# Tool for Making Corrugated Aluminum



## Russell Miller (Jan 3, 2008)

I saw this tool being used at Maker Faire[/b] today to corrugate pieces of heavy brass sheet. Looking at it I think it would perfect for corrugated aluminum roofing.








You can buy it here: *TUBE WRINGER.* This tool should work better than a paper crimper.

Russ Miller


----------



## Richard Weatherby (Jan 3, 2008)

Nothing gives the size. The last one of this type that I had was only a couple inches wide. If you have dimensions it would be a appreciated.


----------



## Russell Miller (Jan 3, 2008)

ichard,
Good point! It says *on this Jewelry Site* that the rollers are 3" wide and can easily take metal sheet 2.5" wide ... That's what, just over 4' long in 1:20.3? Maybe that's its short coming!
I like how ir will take METAL. This will rust naturally on its own, unlike aluminum that has to be weathered with paint. 
Russ


----------



## SE18 (Feb 21, 2008)

very good find. The handle doesn't appear to have much leverage.


----------



## Bill4373 (Jan 3, 2008)

JoAnne Fabrics sells one made by Fiskars, 6 3/4" wide. works great.....

.


----------



## SE18 (Feb 21, 2008)

I think most of us who've been around know about the Fiskars. It can do light soda pop cans, but barely. We're wondering how this one might compare.


----------



## tadw (Apr 12, 2010)

I have a similar tool. As you can see it has been used on a lot of paint tubes.
I tested it on: 

(from left to right in the photo) copper roof flashing, a piece of thin sheet steel (cut from a quart paint thinner can), and aluminum roof flashing (thicker than a pop can). 

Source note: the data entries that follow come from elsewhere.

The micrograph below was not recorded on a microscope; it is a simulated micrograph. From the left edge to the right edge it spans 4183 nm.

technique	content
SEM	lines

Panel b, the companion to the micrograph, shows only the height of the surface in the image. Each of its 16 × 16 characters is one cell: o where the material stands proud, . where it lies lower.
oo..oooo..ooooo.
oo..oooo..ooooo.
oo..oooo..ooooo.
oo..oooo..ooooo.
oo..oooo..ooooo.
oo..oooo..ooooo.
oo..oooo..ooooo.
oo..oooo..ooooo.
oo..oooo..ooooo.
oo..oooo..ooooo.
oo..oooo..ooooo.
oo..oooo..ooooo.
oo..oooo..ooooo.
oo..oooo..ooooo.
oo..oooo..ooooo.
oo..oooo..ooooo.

The copper had been annealed first (heated to red color and then allowed to cool slowly) to soften it. 

Results:


The copper worked OK, but the "rollers" had a hard time since the copper is .02 inch thick. 

The aluminum was so springy and slippery that it did not crimp at all, but folded into a nice multi-sided cylinder - could be a useful effect for something, I guess...

The steel worked the best - pretty well, in fact. It would have worked better if I had annealed it first, but in my opinion it looked good.

I did not test a pop can since I did not have one.

Hope this is helpful.

Tom


----------



## tadw (Apr 12, 2010)

BTW my crimp rollers are aluminum, so may not be as heavy duty as the ones shown in Russ Miller's original post.


----------



## hawkeye2 (Jan 6, 2008)

I think most of us who've been around know about the Fiskars. 

Perhaps Bill's post was intended to inform those who haven't "been around" of an alternative to the tool discussed in this post.


----------